The only way to reduce congestion is to get people out of their cars
08 October, 2020
Get people out of their cars and onto public transport, bicycles, or onto the soles of their feet
• THE growing number of Low-Traffic Neighbourhoods (LTNs) and new cycle lanes has exposed a massive divide in London.
I declare I am militantly in favour of these new measures.
Having grown up in Shropshire, I can see that cars are a necessity in rural areas, especially if you live 10 miles out of town and the bus service is every two hours.
I moved to London in 2013 and to Camden in 2017. The notion of buying and using a car while living here feels totally alien.
I started cycling during the spring and I haven’t looked back since; the only reason it took me so long to take up cycling was the sheer number of cars on the road in London.
I applaud the efforts of councils across the city to encourage cycling, but there is still so much more that needs to be done.
Dramatic changes to how we move around cities will naturally cause upset, especially the loss of parking bays and the need to get rid of older vehicles as part of the expanded Ultra-Low Emission Zone.
While these changes are frustrating, the short-term disruption is worth the long-term gain.
The planet and our health is in crisis, and we cannot continue to mess around the edges of the bigger issues out of fear that localised changes might be unpopular.
Those who are against new cycle lanes often say that they discriminate against the disabled who (they claim) rely on parking bays.
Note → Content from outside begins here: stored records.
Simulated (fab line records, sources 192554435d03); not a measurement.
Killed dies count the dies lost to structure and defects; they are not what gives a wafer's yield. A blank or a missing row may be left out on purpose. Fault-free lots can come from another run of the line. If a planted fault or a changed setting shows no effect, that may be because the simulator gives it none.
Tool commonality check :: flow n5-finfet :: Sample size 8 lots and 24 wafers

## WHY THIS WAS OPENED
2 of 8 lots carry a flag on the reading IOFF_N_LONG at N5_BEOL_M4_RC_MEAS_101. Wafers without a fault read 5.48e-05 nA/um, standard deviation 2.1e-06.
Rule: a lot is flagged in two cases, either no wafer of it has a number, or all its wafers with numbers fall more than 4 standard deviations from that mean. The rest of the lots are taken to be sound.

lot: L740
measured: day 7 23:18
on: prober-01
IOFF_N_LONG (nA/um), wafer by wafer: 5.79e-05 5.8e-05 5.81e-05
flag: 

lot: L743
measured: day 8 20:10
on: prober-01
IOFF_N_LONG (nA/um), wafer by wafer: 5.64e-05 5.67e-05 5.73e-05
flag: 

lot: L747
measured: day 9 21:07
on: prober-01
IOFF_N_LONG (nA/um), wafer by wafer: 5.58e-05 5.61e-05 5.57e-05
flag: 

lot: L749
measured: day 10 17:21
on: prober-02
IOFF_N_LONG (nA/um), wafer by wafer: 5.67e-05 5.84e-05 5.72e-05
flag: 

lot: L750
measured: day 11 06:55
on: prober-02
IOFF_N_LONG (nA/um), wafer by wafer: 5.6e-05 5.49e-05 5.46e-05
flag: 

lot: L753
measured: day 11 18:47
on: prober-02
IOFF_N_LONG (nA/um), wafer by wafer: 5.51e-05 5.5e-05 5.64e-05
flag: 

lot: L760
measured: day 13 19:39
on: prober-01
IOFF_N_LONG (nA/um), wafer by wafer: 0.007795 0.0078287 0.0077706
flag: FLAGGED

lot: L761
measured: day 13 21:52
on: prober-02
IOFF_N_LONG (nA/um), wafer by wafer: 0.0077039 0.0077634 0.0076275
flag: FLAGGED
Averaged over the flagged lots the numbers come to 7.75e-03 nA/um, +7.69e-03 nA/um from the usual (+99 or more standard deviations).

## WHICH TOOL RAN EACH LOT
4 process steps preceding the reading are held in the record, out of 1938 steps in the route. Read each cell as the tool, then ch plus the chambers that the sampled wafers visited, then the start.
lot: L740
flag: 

While I agree that provisions need to be made in these cases, this is also a massive oversimplification of a complicated issue, since many disabled people are unable to drive due to the condition they are living with.
The solution is to invest more in public transport in order to expand it and improve accessibility while maintaining some (limited) parking provision.
In addition, the build-up of congestion is not a reason to remove LTNs and cycle lanes.
The only way to reduce congestion is to get people out of their cars and onto public transport, onto their bicycles, or onto the soles of their feet.
The deputy leader of Southwark Council summed up the whole debate in The Guardian more eloquently than I can: “It is a culture war between those who want to drive wherever they want, whenever they want, at whatever speed they want – compared to the right of everybody else to get around peacefully and effectively”.